Foreign investors and other employers in Indonesia need to take steps to anticipate and avoid the alarming trend for expatriates to claim the significant procedural rights and generous termination benefits under Indonesian law. In order to understand the significant financial implications of this developing practice, it is critical for employers to understand that termination-at-will is not recognized in Indonesia and that Indonesian statutory termination benefits far exceed the global standard.
Under Indonesian law, all employee terminations are subject to the approval of a special Labour Court. The law contemplates a 140 day period which covers bipartite negotiations, mandatory non-binding mediation and Labour Court proceedings. In addition to the generous statutory minimum termination benefits, the employee is entitled to full salary throughout the process until the Labour Court approves the termination, including any appeal period. The concept of providing a fixed number of months notice of termination or pay in lieu of notice simply does not work in Indonesia. In order to avoid the significant time and expense of conducting such formal termination process, and to end the employee’s entitlement to continuing salary, the best HR practice is to negotiate a Mutual Termination Agreement with the employee which is not subject to Labour Court approval. The Court approval requirement obviously provides employees with enhanced bargaining power.

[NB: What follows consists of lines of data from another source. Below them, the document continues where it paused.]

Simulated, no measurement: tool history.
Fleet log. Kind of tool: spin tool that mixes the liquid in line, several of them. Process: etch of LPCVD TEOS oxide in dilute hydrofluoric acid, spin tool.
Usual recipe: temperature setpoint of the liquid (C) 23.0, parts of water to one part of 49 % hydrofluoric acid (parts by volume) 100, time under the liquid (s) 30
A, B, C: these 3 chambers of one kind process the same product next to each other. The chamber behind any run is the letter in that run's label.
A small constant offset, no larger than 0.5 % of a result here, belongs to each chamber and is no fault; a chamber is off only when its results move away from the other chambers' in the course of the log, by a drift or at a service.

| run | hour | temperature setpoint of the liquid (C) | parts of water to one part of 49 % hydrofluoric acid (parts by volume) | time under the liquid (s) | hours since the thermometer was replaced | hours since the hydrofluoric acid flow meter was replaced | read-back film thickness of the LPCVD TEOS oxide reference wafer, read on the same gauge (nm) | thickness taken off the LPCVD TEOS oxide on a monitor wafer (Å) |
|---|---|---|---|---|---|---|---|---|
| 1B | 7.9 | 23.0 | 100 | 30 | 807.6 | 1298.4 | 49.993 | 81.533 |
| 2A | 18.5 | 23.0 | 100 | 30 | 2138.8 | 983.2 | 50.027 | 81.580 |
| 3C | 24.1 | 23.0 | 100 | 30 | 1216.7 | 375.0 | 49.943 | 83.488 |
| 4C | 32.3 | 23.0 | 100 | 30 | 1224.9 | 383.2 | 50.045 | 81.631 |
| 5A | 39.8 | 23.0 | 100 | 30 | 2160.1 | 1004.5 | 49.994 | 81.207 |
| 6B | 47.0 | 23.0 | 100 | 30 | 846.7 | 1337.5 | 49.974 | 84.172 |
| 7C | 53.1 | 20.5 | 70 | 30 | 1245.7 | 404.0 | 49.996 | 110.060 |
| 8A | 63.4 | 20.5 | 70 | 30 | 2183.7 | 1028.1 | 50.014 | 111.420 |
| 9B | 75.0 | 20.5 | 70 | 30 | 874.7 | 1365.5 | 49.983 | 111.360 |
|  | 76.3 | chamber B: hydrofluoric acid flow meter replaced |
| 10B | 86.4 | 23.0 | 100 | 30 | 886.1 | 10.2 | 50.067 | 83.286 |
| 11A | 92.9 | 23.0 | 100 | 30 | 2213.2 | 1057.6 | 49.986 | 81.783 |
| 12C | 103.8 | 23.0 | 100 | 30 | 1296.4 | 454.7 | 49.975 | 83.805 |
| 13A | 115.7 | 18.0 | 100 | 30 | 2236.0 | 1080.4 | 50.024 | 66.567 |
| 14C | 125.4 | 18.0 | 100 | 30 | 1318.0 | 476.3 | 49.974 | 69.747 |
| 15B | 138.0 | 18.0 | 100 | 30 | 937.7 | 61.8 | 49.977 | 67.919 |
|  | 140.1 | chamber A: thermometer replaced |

Indonesian law provides a clear statutory minimum entitlement for virtually every possible type of employment termination. Employers are able to calculate their employees’ accruing termination benefits quite accurately on an actuarial basis and to make appropriate reserves. Employers are also able to take into account those statutory minimum entitlements when designing compensation packages for their local employees. Employers are therefore able to manage and offset the cost of such generous termination benefits which are essentially aimed at providing protections for the relatively low-paid Indonesian work force.
The problem is that multinationals are often not aware of the court approval requirement or the generous statutory termination benefits when they negotiate the compensation packages of expatriates being transferred to Indonesia or hired to work in Indonesia. Historically, expatriates normally accepted termination based on the notice provision of their employment contracts prepared by overseas counsel or HR managers without knowledge of the Indonesian system. It seemed to be well accepted that claiming the generous Indonesian rights and benefits would be unfair and unconscionable at their salary level. Today, many expatriates will reject the agreed notice or pay in lieu of notice, and assert that they are entitled to all rights and benefits under Indonesian law. That assertion can be debated but consider the following scenario should Indonesian benefits apply: An expatriate with three years and one month service earning USD12,000/month is downsized. The employee would be entitled to 8 months “severance” pay, 2 months “service” pay and a “health and housing allowance” equal to 15% of the severance and service pay: US$138,000.
No multinational expects to pay the equivalent of 11.5 months severance pay for an expatriate with just over three years service. This scenario can be effectively avoided with an Employment Agreement in the home jurisdiction, a carefully prepared Secondment Agreement between the home jurisdiction employer, the local subsidiary in Indonesia and the employee, and a specially drafted Employment Agreement in Indonesia.